Oliver Geisler wrote:
Using netpipe and comparing tcp and mpi communication I get the
following results:
TCP is much faster than MPI, approx. by factor 12
Faster? 12x? I don't understand the following:
e.g a packet size of 4096 bytes deliveres in
97.11 usec with NPtcp and
15338.98 usec with NPmpi
This implies NPtcp is 160x faster than NPmpi.
or
packet size 262kb
0.05268801 sec NPtcp
0.00254560 sec NPmpi
This implies NPtcp is 20x slower than NPmpi.
Further our benchmark started with "--mca btl tcp,self" runs with short
communication times, even using kernel 2.6.33.1
Is there a way to see what type of communication is actually selected?

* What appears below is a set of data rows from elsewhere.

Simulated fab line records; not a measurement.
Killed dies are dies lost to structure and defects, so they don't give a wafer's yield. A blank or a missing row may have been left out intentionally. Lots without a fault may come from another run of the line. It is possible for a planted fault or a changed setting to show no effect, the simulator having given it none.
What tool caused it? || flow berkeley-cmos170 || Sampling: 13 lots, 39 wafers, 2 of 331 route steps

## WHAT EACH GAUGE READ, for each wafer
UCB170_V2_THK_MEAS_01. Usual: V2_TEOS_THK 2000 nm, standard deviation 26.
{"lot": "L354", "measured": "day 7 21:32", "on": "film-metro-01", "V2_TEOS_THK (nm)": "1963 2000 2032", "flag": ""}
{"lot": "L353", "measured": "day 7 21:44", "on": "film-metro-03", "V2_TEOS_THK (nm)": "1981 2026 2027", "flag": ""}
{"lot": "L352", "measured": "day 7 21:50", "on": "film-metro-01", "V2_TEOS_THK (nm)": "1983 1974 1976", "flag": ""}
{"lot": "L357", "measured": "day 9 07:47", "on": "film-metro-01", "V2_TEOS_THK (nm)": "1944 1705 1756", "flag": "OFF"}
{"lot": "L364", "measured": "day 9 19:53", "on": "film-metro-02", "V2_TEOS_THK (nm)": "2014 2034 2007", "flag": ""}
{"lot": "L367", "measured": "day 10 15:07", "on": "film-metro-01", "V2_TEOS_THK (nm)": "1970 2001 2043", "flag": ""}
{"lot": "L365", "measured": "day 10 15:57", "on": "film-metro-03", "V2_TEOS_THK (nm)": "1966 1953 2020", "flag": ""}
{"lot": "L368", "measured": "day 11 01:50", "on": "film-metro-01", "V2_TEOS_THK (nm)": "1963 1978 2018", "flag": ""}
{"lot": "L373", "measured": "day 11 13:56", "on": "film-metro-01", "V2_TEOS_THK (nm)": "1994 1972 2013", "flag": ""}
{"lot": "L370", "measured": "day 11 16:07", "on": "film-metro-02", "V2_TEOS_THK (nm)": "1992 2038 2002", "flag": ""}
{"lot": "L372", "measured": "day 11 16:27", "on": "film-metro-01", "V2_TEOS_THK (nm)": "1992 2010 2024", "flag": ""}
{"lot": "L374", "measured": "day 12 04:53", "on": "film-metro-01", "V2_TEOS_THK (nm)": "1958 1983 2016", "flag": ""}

Can anybody imagine why shared memory leads to these problems?
Okay, so it's a shared-memory performance problem since:
1) You get better performance when you exclude sm explicitly with "--mca
btl tcp,self".
2) You get better performance when you exclude sm by distributing one
process per node (an observation you made relatively early in this thread).
3) TCP is faster than MPI (which is presumably using sm).
Can you run a pingpong test as a function of message length for two
processes in a way that demonstrates the problem? For example, if
you're comfortable with SKaMPI, just look at Pingpong_Send_Recv and
let's see what performance looks like as a function of message length.
Maybe this is a short-message-latency problem.